For some reason, this time of year–fall, cooling temps and Halloween just around the corner–makes me feel more creative. I love planning new worlds, and for some reason, I get more ideas during September through October than any other time a year. 

Of course, once November hits with the holidays, I get no ideas LOL so maybe it all balances 😀

Since I’m in the middle of such world building and researching mythology and recently came across this again, I thought I’d share this tidbit (From a post in 2012)

***

In the pagan religion, the autumn equinox (the time of year when day and night are equal), is September 21st, and is the celebration of Mabon, or the first day of fall.

Mabon is named after a Welsh god who was stolen from his mom when he was barely three nights old.

If you enjoy Greek or Roman mythology, there are similarities between Mabon and Persephone, both being taken captive to the underworld during the autumn equinox, only to be rescued and allowed to come back during the spring equinox every year.

But the main theme of the celebration was that of thanksgiving.

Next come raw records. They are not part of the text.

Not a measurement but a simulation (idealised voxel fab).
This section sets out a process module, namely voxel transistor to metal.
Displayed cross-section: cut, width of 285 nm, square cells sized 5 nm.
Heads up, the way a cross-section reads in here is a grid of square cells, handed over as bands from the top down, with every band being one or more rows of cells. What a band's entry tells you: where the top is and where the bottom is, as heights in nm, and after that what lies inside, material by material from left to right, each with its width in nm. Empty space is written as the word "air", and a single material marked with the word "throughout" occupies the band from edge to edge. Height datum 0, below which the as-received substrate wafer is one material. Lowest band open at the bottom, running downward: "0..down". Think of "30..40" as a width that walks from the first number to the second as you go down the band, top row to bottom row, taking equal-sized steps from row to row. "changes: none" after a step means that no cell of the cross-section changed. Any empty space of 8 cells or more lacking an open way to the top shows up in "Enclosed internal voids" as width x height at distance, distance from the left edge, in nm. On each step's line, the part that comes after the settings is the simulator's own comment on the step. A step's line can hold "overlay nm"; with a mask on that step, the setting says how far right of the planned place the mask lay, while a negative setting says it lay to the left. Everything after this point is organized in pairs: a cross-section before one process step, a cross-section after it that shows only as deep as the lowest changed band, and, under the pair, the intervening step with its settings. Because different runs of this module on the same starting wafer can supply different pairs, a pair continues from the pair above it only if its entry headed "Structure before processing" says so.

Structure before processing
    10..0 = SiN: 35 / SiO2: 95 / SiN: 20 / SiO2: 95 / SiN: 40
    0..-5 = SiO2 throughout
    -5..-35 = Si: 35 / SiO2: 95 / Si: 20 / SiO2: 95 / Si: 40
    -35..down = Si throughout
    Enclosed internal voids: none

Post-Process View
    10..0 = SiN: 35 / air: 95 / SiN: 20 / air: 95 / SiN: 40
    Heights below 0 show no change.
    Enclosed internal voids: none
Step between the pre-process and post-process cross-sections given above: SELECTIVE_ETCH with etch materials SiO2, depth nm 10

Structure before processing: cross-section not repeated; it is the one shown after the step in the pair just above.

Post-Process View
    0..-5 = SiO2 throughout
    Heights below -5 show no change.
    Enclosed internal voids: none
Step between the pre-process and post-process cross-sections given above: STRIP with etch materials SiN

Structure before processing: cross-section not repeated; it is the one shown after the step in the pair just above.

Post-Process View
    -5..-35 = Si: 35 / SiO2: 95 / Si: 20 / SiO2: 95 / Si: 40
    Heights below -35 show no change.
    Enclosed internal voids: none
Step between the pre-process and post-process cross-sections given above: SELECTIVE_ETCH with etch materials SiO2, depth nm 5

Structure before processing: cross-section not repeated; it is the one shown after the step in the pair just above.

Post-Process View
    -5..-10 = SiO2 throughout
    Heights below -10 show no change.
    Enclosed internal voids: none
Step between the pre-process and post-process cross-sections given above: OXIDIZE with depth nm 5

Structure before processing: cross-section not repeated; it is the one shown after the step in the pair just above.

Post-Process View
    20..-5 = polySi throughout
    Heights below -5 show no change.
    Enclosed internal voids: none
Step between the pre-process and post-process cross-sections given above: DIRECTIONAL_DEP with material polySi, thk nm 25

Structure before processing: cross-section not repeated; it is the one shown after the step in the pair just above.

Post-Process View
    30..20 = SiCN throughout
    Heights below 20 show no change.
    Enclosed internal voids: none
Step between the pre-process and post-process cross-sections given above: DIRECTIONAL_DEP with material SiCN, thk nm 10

In older ages, this was the time of the fall harvest, and the gods were thanked for the bounty of food to see the village through the oncoming cold winter.

***

 

I love fall, we don’t get the pretty leave turning or even much of a transition here (we go straight from way-too-hot, a few days of just-cool-enough, then straight to get-out-the-jackets weather) but it does mean cooler temps finally:)

So my Q4U: What’s your favorite time of year and why? And for writers, when is your most creative season?